Error Analysis of Three-Layer Neural Network Trained with PGD for Deep Ritz Method
This work addresses the need for rigorous theoretical guarantees in applying overparameterized neural networks to PDE solving, offering practical guidance for parameter settings without requiring additional assumptions on solutions, though it is incremental as it builds on existing deep Ritz method frameworks.
The authors tackled the problem of solving second-order elliptic PDEs with various boundary conditions using a three-layer tanh neural network trained with projected gradient descent within the deep Ritz method, establishing global convergence and providing a comprehensive error analysis that includes approximation, generalization, and optimization errors with bounds in terms of sample size.

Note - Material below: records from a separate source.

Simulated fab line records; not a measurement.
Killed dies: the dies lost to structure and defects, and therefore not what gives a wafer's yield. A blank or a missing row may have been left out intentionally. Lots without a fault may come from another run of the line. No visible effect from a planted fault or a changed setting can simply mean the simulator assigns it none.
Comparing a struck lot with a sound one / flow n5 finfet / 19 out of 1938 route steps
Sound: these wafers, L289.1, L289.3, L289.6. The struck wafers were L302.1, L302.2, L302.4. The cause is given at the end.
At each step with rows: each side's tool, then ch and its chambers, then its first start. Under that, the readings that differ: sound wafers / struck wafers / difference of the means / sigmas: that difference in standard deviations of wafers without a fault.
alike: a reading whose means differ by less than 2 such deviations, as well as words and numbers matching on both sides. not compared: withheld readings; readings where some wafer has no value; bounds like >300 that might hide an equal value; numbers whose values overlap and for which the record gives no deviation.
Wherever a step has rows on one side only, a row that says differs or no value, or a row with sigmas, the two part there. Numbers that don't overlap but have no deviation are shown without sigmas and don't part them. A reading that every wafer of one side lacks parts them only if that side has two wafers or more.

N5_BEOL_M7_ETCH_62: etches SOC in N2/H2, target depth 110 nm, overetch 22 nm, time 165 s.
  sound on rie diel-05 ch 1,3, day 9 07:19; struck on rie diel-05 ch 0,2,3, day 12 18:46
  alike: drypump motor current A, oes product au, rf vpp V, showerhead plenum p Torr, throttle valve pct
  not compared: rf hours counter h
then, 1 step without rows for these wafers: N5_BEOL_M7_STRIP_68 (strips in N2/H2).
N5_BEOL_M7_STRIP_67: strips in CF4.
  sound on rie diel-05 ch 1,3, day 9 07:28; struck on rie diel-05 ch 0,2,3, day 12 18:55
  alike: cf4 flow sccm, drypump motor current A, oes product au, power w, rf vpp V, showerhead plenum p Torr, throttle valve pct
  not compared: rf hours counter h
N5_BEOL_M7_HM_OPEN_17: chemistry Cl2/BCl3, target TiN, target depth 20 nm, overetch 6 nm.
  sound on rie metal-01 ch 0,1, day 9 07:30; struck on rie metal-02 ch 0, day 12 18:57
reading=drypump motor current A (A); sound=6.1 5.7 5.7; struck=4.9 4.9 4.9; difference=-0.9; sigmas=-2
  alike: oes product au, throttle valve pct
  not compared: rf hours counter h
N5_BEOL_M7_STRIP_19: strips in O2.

Machine learning is a rapidly advancing field with diverse applications across various domains. One prominent area of research is the utilization of deep learning techniques for solving partial differential equations(PDEs). In this work, we specifically focus on employing a three-layer tanh neural network within the framework of the deep Ritz method(DRM) to solve second-order elliptic equations with three different types of boundary conditions. We perform projected gradient descent(PDG) to train the three-layer network and we establish its global convergence. To the best of our knowledge, we are the first to provide a comprehensive error analysis of using overparameterized networks to solve PDE problems, as our analysis simultaneously includes estimates for approximation error, generalization error, and optimization error. We present error bound in terms of the sample size $n$ and our work provides guidance on how to set the network depth, width, step size, and number of iterations for the projected gradient descent algorithm. Importantly, our assumptions in this work are classical and we do not require any additional assumptions on the solution of the equation. This ensures the broad applicability and generality of our results.